In recent years, the entrepreneurship through acquisition (ETA) movement has gained significant momentum, transforming how many businesses change hands. At the center of this movement are search funders — individuals or groups pooling resources to acquire established businesses, often leveraging SBA loans to make these purchases possible. But what does this trend mean for traditional SBA lending, and how should business development officers (BDOs) navigate this evolving landscape?
Understanding Search Funders and the ETA Movement
Search funders represent a growing segment of business buyers who approach acquisitions with a specific methodology. Rather than starting businesses from scratch, they seek to acquire existing operations with proven track records. The search fund model comes in two primary varieties:
Traditional Search Funds
In this approach, a group of investors pools their money to support an entrepreneur (the “searcher”) who will locate, acquire, and operate a business. The investors typically form a board and hold equity positions in the acquired company.
Self-Funded Search
This model involves an individual sponsor who uses their own resources, often supplemented with SBA financing, to acquire a business. While similar to traditional business buyers, self-funded searchers often brand themselves differently to distinguish their approach from the traditional search fund model.
As one industry expert explains, “Search funders can be an individual or a group of individuals that are getting together to pull their resources, their talents, their resources monetarily or just intellectually to be able to acquire businesses.” The movement has flourished through social media and technology, creating communities of like-minded individuals collaborating across geographical boundaries.
The Appeal of Search Funders in SBA Lending
From a lender’s perspective, search funders offer several attractive qualities:
1. Larger Loan Sizes
Search funders typically target larger acquisitions — often in the $3-5 million range — which makes them appealing to lenders looking to hit volume goals efficiently. As one lender notes, “If we’re talking to banks, it’s simply because of the loan size… typically search funders are looking for the largest acquisition they can afford.”
2. Sophisticated Borrowers
Search funders generally understand the lending process well. They’re familiar with financial documentation requirements and speak the language of banking, which streamlines the loan process. “If you’re a lender, a search funder deal can honestly be one of your easier loans to get done just because they are very sophisticated borrowers,” one expert explains.
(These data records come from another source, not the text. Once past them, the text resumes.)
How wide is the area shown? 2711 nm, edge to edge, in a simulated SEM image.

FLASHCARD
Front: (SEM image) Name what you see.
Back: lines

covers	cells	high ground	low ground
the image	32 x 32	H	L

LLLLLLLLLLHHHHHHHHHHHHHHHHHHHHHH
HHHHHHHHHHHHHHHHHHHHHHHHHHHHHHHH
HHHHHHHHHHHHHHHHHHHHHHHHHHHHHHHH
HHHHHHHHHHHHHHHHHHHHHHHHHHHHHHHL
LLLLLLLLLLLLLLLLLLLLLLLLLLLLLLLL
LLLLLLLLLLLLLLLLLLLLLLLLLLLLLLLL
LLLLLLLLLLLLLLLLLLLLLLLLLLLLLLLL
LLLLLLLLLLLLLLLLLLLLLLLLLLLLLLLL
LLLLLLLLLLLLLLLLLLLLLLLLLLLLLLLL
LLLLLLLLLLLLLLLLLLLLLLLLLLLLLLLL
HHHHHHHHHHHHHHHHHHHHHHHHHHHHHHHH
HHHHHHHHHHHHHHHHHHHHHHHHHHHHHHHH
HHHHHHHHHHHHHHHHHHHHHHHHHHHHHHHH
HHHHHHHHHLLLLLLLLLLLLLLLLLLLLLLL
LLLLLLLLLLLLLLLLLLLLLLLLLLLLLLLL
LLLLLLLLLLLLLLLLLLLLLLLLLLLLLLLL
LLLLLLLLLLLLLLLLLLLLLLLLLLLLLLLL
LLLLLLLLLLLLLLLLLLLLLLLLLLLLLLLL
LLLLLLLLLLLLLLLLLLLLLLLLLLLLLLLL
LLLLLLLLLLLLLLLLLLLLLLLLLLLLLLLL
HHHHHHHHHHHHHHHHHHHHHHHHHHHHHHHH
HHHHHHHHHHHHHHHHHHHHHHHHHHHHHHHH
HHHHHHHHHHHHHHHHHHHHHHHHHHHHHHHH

3. Addressing the Silver Tsunami
With baby boomers retiring in record numbers, someone needs to buy their businesses. Search funders help address this “silver tsunami” by providing a path for business succession outside of family transitions. This serves an important economic function when children of business owners aren’t interested in taking over.
Potential Concerns and Criticisms
Despite these benefits, search funders have attracted some criticism within SBA lending circles:
1. Alignment with Program Spirit
Some lenders question whether certain search fund deals align with the SBA’s mission to promote access to capital for those who truly need it. One lender expresses concern: “The program of SBA is designed to promote access to capital, and I just don’t think a lot of the search funder deals that I see are just they don’t align with the spirit of the program.”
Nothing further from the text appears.